Thursday, 4 December 2008

Naomi Klein on this moment in Canadian history

Naomi Klein: 'We can't lose this moment' | rabble.ca
Just to be clear, what I mean by the shock doctrine, as you know, is the use of crisis to push through unpopular pro-corporate policies. This bundling of a whole package of policies: denying the right of public sector workers to strike, the attack on public financing of political parties, with the economic program - that is what failed, and people were offended by the opportunism of it.
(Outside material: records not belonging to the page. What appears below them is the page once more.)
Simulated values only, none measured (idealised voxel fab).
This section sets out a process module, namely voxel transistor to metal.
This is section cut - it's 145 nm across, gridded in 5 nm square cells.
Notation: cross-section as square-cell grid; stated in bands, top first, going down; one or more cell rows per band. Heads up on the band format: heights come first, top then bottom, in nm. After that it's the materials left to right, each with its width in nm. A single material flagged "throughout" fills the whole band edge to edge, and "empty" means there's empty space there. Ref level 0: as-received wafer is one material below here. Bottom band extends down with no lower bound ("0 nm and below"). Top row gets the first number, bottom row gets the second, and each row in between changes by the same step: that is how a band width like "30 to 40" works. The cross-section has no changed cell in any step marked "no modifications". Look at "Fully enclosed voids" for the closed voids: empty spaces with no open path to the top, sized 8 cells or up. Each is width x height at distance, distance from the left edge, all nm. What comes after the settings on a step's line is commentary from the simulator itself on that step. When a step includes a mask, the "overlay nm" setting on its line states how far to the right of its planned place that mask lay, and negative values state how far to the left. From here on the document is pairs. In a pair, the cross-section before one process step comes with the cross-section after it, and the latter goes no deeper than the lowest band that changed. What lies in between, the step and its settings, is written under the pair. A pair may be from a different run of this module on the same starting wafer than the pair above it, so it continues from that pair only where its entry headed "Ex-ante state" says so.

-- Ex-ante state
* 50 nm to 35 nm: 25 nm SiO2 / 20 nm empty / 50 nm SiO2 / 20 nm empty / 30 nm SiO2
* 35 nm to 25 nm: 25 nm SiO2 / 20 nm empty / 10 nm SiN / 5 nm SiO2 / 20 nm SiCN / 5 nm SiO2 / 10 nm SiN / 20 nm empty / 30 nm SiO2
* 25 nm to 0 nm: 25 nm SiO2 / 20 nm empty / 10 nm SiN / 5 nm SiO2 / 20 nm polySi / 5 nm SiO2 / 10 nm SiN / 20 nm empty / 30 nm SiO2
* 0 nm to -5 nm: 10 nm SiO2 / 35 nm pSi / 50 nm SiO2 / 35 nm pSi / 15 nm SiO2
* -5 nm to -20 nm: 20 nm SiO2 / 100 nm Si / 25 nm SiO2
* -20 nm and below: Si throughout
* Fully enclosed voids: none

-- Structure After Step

This is what so many of us were worried about during the election - the context of a Tory victory in an economic crisis, because we know that there is this pattern of using an economic crisis to push through policies that were nowhere during the campaign.
...
... what I find most exciting about what is going on right now - beyond
just getting rid of Harper, which is exciting in and of itself - is
that we have this opportunity to show what proportional representation
(PR) would look like, because all of this talk that this is a coup is a
joke.

...

To me the best case scenario that could come out of this is, one,
you get the coalition, and, two, the NDP uses this moment to really
launch a national discussion about why we need PR and that that becomes
one of the things that comes out of this crisis.



Now, they don't have the mandate for that right now, but we could
come out of this with a national referendum on proportional
representation. People might actually like it, which would be really,
really exciting.

...

The way in which public financing for political parties has been
presented in the press is "oh the politicians, they just got mad when
they went after their money," right? This is another key point that I
think is somewhat related to the issue of proportional representation.
We need to be talking about our political process here, and the issue
of public financing for political parties in elections is key to
protecting and deepening democracy in Canada, and for keeping it out of
corporate control. It is not for nothing that the Tories are attacking
that. They see attacking public financing of political parties as a way
to entrench their power.

...

So, what is exciting about this political moment, and how people can
get involved, is that this is building on that. The political parties
caught up with the grassroots movement that was happening anyway with
those initiatives like voteforenvironment.ca, Department of Culture, and people like Murray Dobbin
who have been making these arguments pretty steadily outside of the
political parties. Now it is happening, and it is happening thanks to
Stephen Harper and his extraordinary arrogance and over-reaching. We
can't lose this moment.



I just want to emphasize this point: If even through smart tactics,
Harper pulls this off, if he prorogues Parliament; if the Governor
General lets him get away with it; if the Liberals lose their nerve
over Xmas, then the Harper we will have in January will be a deeply
chastened Harper.



What everybody agrees with is that he made a massive error, that he
massively overreached, and his own party, his own base agrees with
that. Worst case scenario we dodged a bullet here. Best case scenario,
we leverage his overreach, his attempt to use a crisis to push through
his ideological pro-corporate agenda to have a deeper democracy in our
country, and to prevent forevermore a situation where a party with 35
per cent of the vote is government.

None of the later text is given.